Designed by London-based Heatherwick Studios and New York’s landscape architecture firm MNLA, Little Island is a 2.4-acre urban oasis built at the City’s Pier 55 location. A multi-media entertainment venue on the Hudson River, visitors are surrounded by hundreds of species of trees, shrubs, grasses, vines and perennials. But to build Heatherwick’s unique design required innovative engineering expertise from Arup.
The design pictured a park ‘floating’ above the Hudson, propped up by an array of constructs of different heights and shapes fused together. Arup’s engineers suggested building concrete ‘pots’ from precast concrete. Arup designed these, using advanced digital modelling, as a ‘Cairo pentagon’ pattern, in which the pattern appeared not to repeat, as per the desired aesthetic design.

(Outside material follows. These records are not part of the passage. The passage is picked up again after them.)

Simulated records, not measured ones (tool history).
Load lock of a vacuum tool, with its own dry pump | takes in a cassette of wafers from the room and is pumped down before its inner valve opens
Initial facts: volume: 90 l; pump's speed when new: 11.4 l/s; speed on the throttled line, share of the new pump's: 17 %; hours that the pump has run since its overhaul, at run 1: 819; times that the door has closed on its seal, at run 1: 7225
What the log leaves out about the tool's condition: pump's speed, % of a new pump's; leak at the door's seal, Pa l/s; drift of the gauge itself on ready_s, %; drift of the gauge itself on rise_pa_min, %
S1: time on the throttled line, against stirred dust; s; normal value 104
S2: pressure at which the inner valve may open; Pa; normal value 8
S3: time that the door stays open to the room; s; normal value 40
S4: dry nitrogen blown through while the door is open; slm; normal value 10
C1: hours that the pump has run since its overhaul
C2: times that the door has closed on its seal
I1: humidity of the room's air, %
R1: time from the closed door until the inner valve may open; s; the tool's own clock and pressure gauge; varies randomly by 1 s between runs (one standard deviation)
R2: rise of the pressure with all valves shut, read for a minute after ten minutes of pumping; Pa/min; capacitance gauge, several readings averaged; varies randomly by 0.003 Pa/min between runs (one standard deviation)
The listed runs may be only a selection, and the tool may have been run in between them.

The result is a sustainable plot of park land first, its flora acting as ‘one giant green roof’, and with all the public health benefits of an urban oasis. But it also has the flexibility of Arup’s integrated acoustics, audio-visual and theatre design for the space, which incorporates venue sound and sightlines seamlessly into the park’s greenery.
Digital fabrication
The original design concept pictured a park “floating” above the Hudson River, propped up by a complex array of piles of differing heights, all of which fused together at the top to create the park’s undulating topography. Arup was able to come to its decisions about materials, prefabrication and fabrication through our modelling expertise.
When it came time to translate this vision into a constructible design, Arup’s engineers, working alongside Heatherwick Studio, quickly determined that precast concrete was the best choice for the pots that form the park’s base, due to the challenges of constructing cast-in-place concrete over a river and the expense entailed in steel construction. However, the design contained few repeating patterns—normally a prerequisite for a prefabricated system. In addition, each of the concrete pots was large enough that there were concerns that they would be prohibitively expensive to fabricate and ship to the site. The structural team used its expertise in parametric modeling, digital fabrication and modular construction to solve these issues.